In fact, the environment might not matter that much. Many people turn on closed captioning by default these days to comfortably follow along in the video. Perhaps the spoken language isn’t their native language, or perhaps they aren’t quite familiar with the accent of some speakers, or maybe they don’t have headphones nearby, don’t want to use them, or can’t use them. In short, closed captions are better for everybody and they increase ROI and audience.
Just a decade ago, closed captioning would be difficult to come by on the web. Yet, today it’s almost unimaginable to have a public video produced without proper captioning in place. And it doesn’t seem like a particularly complicated task. Isn’t it basically just text flowing over lines, with a few time stamps in between?
Well, it doesn’t have to be. With captions, we can embed a lot of contextual details that are somehow lost between the lines when translated from audio to text — be it sarcasm, music information, synthetic voice, background noise, or unexpected interruptions. But first, we need to talk about how subtitles and captions are different.

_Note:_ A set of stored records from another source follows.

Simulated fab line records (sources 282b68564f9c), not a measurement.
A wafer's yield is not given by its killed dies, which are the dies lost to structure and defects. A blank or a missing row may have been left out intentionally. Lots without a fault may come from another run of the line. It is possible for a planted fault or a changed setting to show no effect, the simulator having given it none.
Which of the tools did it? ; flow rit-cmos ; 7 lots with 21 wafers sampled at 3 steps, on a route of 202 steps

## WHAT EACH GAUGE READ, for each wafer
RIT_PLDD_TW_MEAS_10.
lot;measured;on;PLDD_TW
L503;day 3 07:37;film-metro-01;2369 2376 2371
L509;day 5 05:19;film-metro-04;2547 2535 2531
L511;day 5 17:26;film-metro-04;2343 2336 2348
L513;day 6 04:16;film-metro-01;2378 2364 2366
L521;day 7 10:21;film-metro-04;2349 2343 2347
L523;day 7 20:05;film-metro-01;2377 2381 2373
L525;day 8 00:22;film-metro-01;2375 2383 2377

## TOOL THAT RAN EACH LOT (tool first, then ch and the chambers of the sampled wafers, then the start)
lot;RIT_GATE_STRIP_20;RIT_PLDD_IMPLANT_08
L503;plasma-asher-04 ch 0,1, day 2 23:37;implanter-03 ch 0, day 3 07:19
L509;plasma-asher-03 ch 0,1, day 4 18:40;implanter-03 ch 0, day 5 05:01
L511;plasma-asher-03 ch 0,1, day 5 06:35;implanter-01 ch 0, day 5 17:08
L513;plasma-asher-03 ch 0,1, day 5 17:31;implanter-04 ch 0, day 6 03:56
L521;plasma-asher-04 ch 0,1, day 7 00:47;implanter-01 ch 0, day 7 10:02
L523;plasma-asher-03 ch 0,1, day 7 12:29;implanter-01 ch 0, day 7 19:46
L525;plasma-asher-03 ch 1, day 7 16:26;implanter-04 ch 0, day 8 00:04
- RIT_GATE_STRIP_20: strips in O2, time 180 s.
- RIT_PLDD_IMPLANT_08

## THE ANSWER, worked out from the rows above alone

Pssst! This article is part of our ongoing series on design patterns. It’s also a part of Smart Interface Design Patterns 🍣 and is available in the live UX training as well.
Subtitles vs. Captions
At the first glance, subtitles and captions might appear to be the same. In the end, it’s all about conveying information in a textual way. However, as kindly pointed out by Svetlana Kouznetsova in her book an audio accessibility, they aren’t really interchangeable.
Accordion to Svetlana,
Captions are considered as part of accessibility and designed for deaf people to access aural information in the same language with accessibility elements such as speaker identifications, sound descriptions etc.
Subtitles, on another hand, are considered as part of internationalization (not accessibility) and designed as a translation from one spoken language to another written language for hearing people who don’t understand the original language.
While captions are designed for people with hearing difficulties, subtitles are designed to support hearing people who might not understand the original language. They often lack speaker IDs and sound descriptions and consequently, subtitles aren’t necessarily accessible.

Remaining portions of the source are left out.